The feminist approach to jurisprudence is both modern and multi-dimensional. The diversity within the theory itself stems from being centred around the "lived experiences of women". No two people are alike, and thus a theory which champions the different perspectives and experiences of all women is inherently complex with many different approaches and ideas.

Despite the differences that exist there are underlying concepts which are core to the theory of feminist jurisprudence. [1] Two of these fundamental core concepts are; the world as we know it is structured by patriarchy.[2] and patriarchy is bad for women, it is morally unjustified, and should be eliminated[3]

Many of the differences amongst feminist theorists stems from the second concept, and disagreements over how to change the existing status quo of a society structured by patriarch.

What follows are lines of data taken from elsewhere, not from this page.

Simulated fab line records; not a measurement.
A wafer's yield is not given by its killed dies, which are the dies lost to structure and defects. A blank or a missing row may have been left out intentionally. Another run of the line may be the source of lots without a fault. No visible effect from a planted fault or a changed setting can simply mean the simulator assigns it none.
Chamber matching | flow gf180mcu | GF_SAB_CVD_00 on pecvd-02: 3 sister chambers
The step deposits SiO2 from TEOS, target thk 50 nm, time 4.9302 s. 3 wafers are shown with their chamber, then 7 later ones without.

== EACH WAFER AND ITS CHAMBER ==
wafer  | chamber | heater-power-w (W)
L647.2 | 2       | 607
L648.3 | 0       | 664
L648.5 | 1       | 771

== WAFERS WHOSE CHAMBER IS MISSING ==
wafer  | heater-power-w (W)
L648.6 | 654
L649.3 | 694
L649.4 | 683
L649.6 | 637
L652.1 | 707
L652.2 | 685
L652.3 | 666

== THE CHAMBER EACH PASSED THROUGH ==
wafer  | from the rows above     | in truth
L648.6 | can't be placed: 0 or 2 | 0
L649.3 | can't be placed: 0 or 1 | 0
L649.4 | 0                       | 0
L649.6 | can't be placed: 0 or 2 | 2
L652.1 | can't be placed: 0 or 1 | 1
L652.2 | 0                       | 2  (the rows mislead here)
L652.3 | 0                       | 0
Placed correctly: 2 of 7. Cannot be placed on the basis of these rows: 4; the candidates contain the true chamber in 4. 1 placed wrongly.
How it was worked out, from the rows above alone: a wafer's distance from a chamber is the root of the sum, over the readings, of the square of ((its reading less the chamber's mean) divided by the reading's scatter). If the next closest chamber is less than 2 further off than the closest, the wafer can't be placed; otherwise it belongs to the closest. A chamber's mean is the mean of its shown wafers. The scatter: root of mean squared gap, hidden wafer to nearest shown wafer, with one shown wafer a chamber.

Evolution of the Feminist Theory

Classical and Modern Liberal Feminism
Radical Feminism
Marxist and Socialist Feminism
Post Modern Feminism

(Critical Legal Studies)

Relational Feminism

Response to Feminist Critiques

One critique of feminism is that it can be reduced to the theories that inform it, for example liberalism. Such critics argue that feminism neglects to being any new ideas to the theoretical table. A response to this critique has been to acknowledge one of the essential tenets of feminism, the rejection of the patriarchy. [4] The rejection of the patriarchy is an element to the theory that distinguishes it from all the others.

Another critique which arises from this point, is that a theory only concerned with the rejection of the patriarchy is not very interesting or thought provoking [5]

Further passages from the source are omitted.